Turbines create more jobs, energy than drilling rigs — group 

Source: Emily Yehle, E&E reporter • Posted: Thursday, January 15, 2015

A new report from Oceana makes the case for offshore wind development along the East Coast, asserting it would create more jobs and energy than offshore drilling.

The nonprofit hopes to influence the Bureau of Ocean Energy Management as it decides whether to open the Atlantic Ocean to oil and gas leasing in its 2017-22 leasing plan. The agency already allows companies to conduct oil and gas surveys, which use air gun blasts to narrow down the location and quantity of mineral deposits (Greenwire, July 18, 2014).

Oceana’s argument is twofold: Offshore drilling is not economically worth it, and it would threaten the health of oceans and marine life that in turn support other industries.

BOEM estimates there is 4.72 billion barrels of technically recoverable oil and 37.51 trillion cubic feet of technically recoverable natural gas in the Atlantic outer continental shelf (E&ENews PM, July 18, 2014). But Oceana’s report points out that almost half of that may not be economically viable to extract — and even if it was, the total reserves would meet domestic oil and gas consumption for only 250 days and 526 days, respectively.

Offshore wind, on the other hand, could produce power “long after the finite oil and gas deposits in the Atlantic [outer continental shelf] run dry,” according to the report. By converting wind energy to “barrels of oil equivalent,” the report estimates that offshore wind could produce more energy than offshore drilling after 13 years.

On the issue of jobs, the report asserts that offshore wind has the potential to create twice as many as offshore drilling by 2035. It also links drilling — and the sonic blasts to find mineral deposits — to oceans-based industries such as fishing and tourism that pump tens of billions of dollars into the East Coast.
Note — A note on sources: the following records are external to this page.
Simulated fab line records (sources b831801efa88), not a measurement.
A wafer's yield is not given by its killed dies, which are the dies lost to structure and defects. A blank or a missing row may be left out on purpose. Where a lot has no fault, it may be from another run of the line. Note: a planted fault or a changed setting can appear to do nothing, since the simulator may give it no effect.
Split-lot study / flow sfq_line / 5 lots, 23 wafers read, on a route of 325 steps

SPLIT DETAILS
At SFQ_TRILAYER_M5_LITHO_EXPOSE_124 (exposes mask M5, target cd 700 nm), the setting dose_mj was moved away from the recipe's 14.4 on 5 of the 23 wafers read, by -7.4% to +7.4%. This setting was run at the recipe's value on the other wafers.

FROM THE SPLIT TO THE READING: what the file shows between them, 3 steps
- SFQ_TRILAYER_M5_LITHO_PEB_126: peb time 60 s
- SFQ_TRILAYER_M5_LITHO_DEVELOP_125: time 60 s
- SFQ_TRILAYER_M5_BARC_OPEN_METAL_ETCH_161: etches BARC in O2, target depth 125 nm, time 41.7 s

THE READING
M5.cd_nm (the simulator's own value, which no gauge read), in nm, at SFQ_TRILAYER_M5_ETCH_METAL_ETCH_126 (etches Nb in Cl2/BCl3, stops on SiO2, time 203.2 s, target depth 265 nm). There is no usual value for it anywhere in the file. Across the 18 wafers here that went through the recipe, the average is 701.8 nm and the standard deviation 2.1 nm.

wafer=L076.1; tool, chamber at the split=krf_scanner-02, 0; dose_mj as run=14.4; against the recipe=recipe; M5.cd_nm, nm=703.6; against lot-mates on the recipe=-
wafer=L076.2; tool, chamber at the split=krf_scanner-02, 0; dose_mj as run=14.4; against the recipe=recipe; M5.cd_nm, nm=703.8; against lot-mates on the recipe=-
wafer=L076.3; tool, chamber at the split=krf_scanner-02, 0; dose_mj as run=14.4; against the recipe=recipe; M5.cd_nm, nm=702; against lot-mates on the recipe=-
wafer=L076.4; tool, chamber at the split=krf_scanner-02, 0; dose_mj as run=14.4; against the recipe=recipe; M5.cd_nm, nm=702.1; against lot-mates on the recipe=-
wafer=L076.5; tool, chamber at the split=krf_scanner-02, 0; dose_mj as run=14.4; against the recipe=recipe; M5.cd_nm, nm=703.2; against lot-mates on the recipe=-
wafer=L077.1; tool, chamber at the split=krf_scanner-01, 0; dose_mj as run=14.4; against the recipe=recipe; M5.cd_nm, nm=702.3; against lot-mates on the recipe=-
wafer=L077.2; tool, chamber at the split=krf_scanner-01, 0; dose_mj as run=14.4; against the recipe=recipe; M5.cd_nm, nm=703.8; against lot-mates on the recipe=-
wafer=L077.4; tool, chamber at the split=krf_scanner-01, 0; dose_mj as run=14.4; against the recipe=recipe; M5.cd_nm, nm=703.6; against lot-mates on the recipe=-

“Based on the government’s own estimates, seismic blasting in the Atlantic could harm fish populations while injuring as many as 138,000 marine mammals like whales and dolphins, disturbing the vital activities of as many as 13.5 million more,” Andrew Menaquale, an energy analyst at Oceana who authored the report, said in a statement. “Instead of working to fully understand the implications of rushing to develop offshore oil and gas, our elected officials are being blinded by imaginary short-term profits and missing the real opportunity that wind provides.”